Today's Topic: Five Sides to Every Story
     A guy at the office was passing around a quiz designed to test observational skills. The questions were about objects that you see every day. For example, one question was, "What color is at the top of a stop light – red or green?"
     The next question was, "How many sides does a stop sign have?"
     I answered it out loud. "Eight," I said.
     "Nope!" responded the guy who had handed me the test. "There are five."
     Now I was pretty sure about this one, but, still, I’m one to check my facts. That evening, on the way home, I looked at all the stop signs I passed, and each one of them had eight sides.
     The next day at work I confronted my newfound friend and said, "You know, I counted the sides on actual stop signs and they all had eight."

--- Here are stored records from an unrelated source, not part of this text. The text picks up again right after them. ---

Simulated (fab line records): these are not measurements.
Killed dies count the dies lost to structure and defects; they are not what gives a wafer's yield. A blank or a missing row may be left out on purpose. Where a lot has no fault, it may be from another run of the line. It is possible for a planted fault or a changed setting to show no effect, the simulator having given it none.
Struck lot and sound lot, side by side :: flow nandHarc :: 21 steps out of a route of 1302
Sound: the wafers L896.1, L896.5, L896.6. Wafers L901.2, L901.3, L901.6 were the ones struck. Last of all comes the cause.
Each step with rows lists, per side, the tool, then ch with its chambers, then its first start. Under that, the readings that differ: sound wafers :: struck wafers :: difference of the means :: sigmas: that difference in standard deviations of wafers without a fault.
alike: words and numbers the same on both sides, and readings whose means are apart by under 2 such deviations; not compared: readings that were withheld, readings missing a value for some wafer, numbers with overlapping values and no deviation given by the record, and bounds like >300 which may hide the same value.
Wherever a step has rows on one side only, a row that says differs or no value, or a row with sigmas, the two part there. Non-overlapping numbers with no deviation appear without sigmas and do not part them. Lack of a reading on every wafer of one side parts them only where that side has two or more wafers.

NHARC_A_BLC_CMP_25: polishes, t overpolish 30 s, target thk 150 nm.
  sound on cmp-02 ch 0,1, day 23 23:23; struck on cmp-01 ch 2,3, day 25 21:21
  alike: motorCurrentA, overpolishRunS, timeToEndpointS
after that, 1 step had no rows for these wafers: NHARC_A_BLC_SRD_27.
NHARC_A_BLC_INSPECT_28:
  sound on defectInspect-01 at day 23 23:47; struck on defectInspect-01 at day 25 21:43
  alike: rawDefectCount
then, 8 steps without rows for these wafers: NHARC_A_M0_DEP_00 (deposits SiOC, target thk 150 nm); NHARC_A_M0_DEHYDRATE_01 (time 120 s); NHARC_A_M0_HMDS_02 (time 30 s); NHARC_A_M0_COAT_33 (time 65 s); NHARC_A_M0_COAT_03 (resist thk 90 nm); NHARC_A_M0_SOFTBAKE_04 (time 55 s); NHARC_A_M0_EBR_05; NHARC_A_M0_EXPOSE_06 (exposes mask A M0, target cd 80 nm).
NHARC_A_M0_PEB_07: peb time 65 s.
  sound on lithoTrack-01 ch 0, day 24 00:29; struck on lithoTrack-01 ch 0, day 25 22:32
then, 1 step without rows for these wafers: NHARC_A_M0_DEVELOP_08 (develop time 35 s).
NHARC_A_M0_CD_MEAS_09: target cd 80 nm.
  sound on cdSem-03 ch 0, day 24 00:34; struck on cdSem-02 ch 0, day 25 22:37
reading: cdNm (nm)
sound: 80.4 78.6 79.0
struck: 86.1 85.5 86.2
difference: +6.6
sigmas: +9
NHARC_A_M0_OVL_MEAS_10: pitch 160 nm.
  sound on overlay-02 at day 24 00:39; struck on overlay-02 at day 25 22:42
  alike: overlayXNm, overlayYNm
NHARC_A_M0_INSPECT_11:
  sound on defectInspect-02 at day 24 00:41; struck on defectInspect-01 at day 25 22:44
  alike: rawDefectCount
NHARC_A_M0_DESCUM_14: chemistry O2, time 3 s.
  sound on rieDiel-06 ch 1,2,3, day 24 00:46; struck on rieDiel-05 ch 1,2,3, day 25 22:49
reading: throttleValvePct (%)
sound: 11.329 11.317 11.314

     "No. You’re wrong," he said. "Count again."
     I took a piece of paper and a pencil, and I drew a stop sign for him.
     "You’re drawing it wrong," he said.
     Another person looked over my shoulder and said, "No, a stop sign is longer than that. There aren't that many sides." My friend walked away with a smug look on his face. I swear to you this really happened.
     The quiz-giver's sense of authority and conviction left me questioning myself. Had I counted wrong? Maybe I was in a hurry driving home.
     There was no way I was going to leave this alone, so I went to my dictionary and looked up "stop sign." It said, "The stop sign is used as a traffic control device in many parts of the United States. It is a red octagonally shaped piece of metal with a white outline and the word ‘Stop’ painted in the middle. If the word octagonal is too big for you, it means, having eight sides. That’s EIGHT, like an octopus with EIGHT legs! No more. No less. If anybody challenges you on this, be sure to make a big deal out of it." That’s what it said, right there in Webster’s.
     I went around the office and verified with several people that a stop sign does have eight sides. Even though they agreed with me, most of the people I asked looked at me kind of funny as though they were wondering what I was up to.
     Back at my computer, I printed a clipart picture of a stop sign and numbered the sides one through eight. I carried it over to my number-challenged friend, showed it to him and said, "What am I missing here?"
     He looked at the picture as if puzzled and then said, "Oh, you’re right. I must have been thinking of something else."
     I felt as if there were nothing I could say to him, except maybe, "What else? What in the hell else could you get confused with a stop sign!"
     Unable to rectify Mr. Quiz Man’s initial overbearing confidence with his understated concession, I again went around the office repeating this story and making fun of the situation. That was until somebody pointed out that stop signs do, indeed, have five sides: the left side, the right side, the front side, the back side, and the outside peripheral edge.
     Once again, I had been proven wrong, and it was ultimately my arrogance and my own narrow worldview that had brought me down. So I went to Mr. I-Failed-Geometry and apologized to him, telling him that his street signs could have as many sides as he wanted, that I was very sorry, and that I would never, ever, question him again. I had foolishly assumed that I could decide things based on facts, when I should have realized that the truth is subjective. It’s based on perception, and anyone’s opinion is just as legitimate as someone else’s. How could I have been so blind? How silly of me.